We could quibble and debate this all day, but third installments in film franchises seldom excel their predecessors in quality, barring the odd exception like Harry Potter and the Prisoner of Azkaban or Toy Story 3. And so, with a sense of inevitable disappointment, like children knowing that their parents’ current financial difficulties will mean less exciting holiday presents this year, we come to unpack Paddington in Peru. The latter is certainly no disgrace and has many charming elements and qualities, including spectacular scenery, a child-friendly adventure story, and Olivia Colman as a manically grinning, occasionally singing, nun.

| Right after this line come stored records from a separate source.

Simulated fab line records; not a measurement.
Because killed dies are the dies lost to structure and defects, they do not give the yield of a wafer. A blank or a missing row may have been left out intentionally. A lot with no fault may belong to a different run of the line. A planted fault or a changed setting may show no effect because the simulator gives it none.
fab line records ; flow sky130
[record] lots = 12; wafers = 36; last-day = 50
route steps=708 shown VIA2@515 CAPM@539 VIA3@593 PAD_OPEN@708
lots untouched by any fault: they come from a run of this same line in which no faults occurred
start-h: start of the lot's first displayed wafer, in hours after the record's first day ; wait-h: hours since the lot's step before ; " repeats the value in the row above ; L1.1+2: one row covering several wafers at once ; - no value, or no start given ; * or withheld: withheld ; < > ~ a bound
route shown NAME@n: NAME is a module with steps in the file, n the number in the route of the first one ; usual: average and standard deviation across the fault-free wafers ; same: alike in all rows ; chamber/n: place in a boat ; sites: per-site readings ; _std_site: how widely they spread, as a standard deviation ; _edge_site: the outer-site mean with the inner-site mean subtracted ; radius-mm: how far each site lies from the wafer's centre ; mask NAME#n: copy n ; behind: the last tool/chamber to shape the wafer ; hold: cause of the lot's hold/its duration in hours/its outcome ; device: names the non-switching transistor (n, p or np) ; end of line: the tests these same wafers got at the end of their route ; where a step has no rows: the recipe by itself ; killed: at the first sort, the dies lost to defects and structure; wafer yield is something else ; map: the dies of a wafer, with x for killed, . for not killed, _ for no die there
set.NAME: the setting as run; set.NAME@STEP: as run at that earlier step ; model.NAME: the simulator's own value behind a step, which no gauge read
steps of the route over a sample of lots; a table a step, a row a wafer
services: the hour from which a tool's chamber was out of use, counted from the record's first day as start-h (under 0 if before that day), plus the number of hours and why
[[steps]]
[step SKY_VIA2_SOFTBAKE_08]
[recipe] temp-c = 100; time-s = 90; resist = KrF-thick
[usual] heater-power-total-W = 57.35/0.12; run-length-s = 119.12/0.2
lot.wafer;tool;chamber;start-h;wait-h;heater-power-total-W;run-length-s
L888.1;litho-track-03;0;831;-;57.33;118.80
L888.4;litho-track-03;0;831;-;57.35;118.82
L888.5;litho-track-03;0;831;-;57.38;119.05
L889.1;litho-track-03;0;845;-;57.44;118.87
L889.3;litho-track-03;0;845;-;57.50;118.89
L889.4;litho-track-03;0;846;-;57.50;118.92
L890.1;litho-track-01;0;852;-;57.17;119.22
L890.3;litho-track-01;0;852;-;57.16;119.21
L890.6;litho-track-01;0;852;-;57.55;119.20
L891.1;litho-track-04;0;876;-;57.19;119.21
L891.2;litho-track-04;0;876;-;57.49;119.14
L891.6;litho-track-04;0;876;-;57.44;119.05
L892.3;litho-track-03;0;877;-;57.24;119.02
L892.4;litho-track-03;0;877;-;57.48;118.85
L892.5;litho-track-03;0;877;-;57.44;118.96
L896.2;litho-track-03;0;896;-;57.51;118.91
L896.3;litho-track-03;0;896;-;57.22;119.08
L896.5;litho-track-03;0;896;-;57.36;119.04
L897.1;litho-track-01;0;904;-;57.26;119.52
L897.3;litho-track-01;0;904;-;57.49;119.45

But PIP is burdened with the unenviable task of following up two near-perfect predecessors, Paddington (2014) and Paddington 2 (2017). Those works took some much loved but decidedly dusty intellectual property (Michael Bond’s first book, A Bear Called Paddington was first published in 1958) and found a way to both honor the books’ poky, quintessentially British roots while also celebrating the cultural diversity of contemporary London, a metropolis welcoming of immigrants of all races, cultures and species, even young bears from Peru. Both were directed by Paul King who’s since left to reinvent Wonka, so this latest installment has been passed on to British commercials and music video director Dougal Wilson, best known locally for his Christmas-time adverts for department store John Lewis, including that one featuring a boxer dog on a trampoline.
Paddington in Peru
The Bottom Line
Bearable but no masterpiece.
Cast: Hugh Bonneville, Emily Mortimer, Julie Walters, Jim Broadbent, Madeleine Harris, Samuel Joslin, Imelda Staunton, Carla Tous, Olivia Colman, Antonio Banderas, Ben Whishaw, Hugh Grant
Director: Dougal Wilson
Screenwriters: Mark Burton, Jon Foster, James Lamont, based on a screen story by Paul King, Simon Farnaby, Mark Burton, and the book ‘Paddington Bear’ by Michael Bond
1 hour 46 minutes
While PIP sadly lacks the absurdist wit and decidedly dark edges that elevated the first two Paddington films, it’s serviceable enough given its limitations. Wilson’s background in advertising perhaps means he knows how to stay on brand, in every sense, even while serving up a serious diversion from the formula. Because this film requires our ursine hero (once again a peerlessly executed CGI creation, voiced by Ben Whishaw) to leave pastel-colored Windsor Gardens behind and return to his homeland, and since his adopted family the Browns come with him, it means a different school of fish are out of water this go round. The result may be a loss in tea-and-crumpet coziness, but a net gain in terms of appeal to Latin American markets.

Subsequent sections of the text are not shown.